Activist offloaded: How not to fight green terror


By disallowing Greenpeace official Priya Pillai from boarding her flight to London at the Indira Gandhi International Airport in New Delhi, the authorities have actually helped her and her organization no end. She was going to London to address British parliamentarians on January 14 on the rights of forest communities in India which, according to Greenpeace, are “being infringed for coal mining.” If the objective of the ham-handed action was to stop her malign the image of India in the world, it has not just failed miserably but has also assisted her do that in a much more vigorous, and apparently creditable, manner. In a statement issued by Greenpeace, Pillai said, “I am shocked and saddened the government has yet again run roughshod over people working to protect democratic rights in the country.”

Quite apart from the Pillai’s offloading proved to be self-defeating exercise, there is the issue of infringement of her rights to movement and expression. UK MP Virendra Sharma, a member of the committee before which Pillai was to make a presentation, castigated the officials who had stopped her boarding the plane. “The alleged detention of Priya Pillai is a worrying development. Priya had been invited to address our ‘All Party Parliamentary Group’… Democracy requires freedom of campaign, and freedom to question the government,” Sharma said in an email response to The Indian Express.

Equally depressing is the fact that the officials responsible for the gaucheness have added the halo of martyrdom to the activists who lost much of influence to pursue their anti-development agenda in the wake of the defeat of the Congress-led UPA regime. It is a well-acknowledged fact that UPA chief had a soft corner for non-governmental organizations (NGOs) and sundry activists. The Narendra Modi government, however, does not seem inclined to play ball with the rainbow coalition of socialists, Luddites, and racketeers. Which is a good thing for the economy and society.

However, harassment and repression would be the crudest weapons to confront the activists; instead, they need to be exposed intellectually and morally. There should be highlight the poverty of their ideology and the negative impact of their activities the country and its poor citizens have to suffer. It would be much more appropriate and efficacious to uncover their lies. Any action that can be construed or misconstrued as illiberal and anti-democratic should be avoided.

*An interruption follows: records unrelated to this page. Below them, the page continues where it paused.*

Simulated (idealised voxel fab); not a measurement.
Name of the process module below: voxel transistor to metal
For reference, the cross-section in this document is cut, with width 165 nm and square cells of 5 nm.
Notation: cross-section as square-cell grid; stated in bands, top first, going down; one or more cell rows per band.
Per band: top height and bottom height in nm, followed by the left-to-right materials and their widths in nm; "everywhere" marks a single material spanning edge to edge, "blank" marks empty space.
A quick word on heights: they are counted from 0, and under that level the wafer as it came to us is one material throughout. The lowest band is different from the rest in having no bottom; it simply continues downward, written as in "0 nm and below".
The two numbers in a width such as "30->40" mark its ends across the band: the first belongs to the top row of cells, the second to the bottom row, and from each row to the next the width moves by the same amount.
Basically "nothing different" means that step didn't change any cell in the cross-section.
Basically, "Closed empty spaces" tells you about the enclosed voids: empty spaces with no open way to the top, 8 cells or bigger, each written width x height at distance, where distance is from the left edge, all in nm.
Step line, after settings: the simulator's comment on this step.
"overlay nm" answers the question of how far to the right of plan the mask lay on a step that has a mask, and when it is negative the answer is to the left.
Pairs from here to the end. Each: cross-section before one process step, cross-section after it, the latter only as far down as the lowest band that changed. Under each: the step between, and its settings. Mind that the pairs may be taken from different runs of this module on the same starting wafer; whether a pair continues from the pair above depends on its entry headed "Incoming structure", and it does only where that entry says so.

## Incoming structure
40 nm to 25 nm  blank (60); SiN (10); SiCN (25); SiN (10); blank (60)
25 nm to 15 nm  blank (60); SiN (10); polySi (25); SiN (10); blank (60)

The danda approach would divert the attention away from the real problem: that NGOs and activists are doctrinaire in their approach; their opposition is not to this or that project of some industrialist but private enterprise per se; their activities are against the interests of the not just capitalists but also workers, peasants, and tribals, notwithstanding their claims to being champions of the poor.

This is what happened a few months ago when the government tried to make public aware of the foreign funding to activists. Focus shifted to whether funding to NGOs by foreigners is good or bad, who were actual financiers, are there any pyramidal structures of financing involved as is the case in corporate finance, and so on.

This gave an excuse to NGOs to caution us against the ills of xenophobia, jingoism, etc. They got an opportunity to pose themselves as the wronged heroes devoted to the cause of egalitarianism. They retaliated on these lines. “We have in our campaigns made enough stakeholders extremely uncomfortable. The nexus between industry and government is a well-known plot. For me, there is certainly a hint of some influence. It is common sense to believe that some people are really upset,” said Samit Aich, Executive Director, Greenpeace India.

Notice the line of argument: emphasis was not on the content of allegations against them but on the character of the accuser—in this case, the government. Also notice the Marxist undertones: government is the handmaiden of capitalists in a ‘bourgeois democracy’—something that is normally known as liberal democracy.

The Modi government should take on NGOs, but its weapon should be reason and not repression.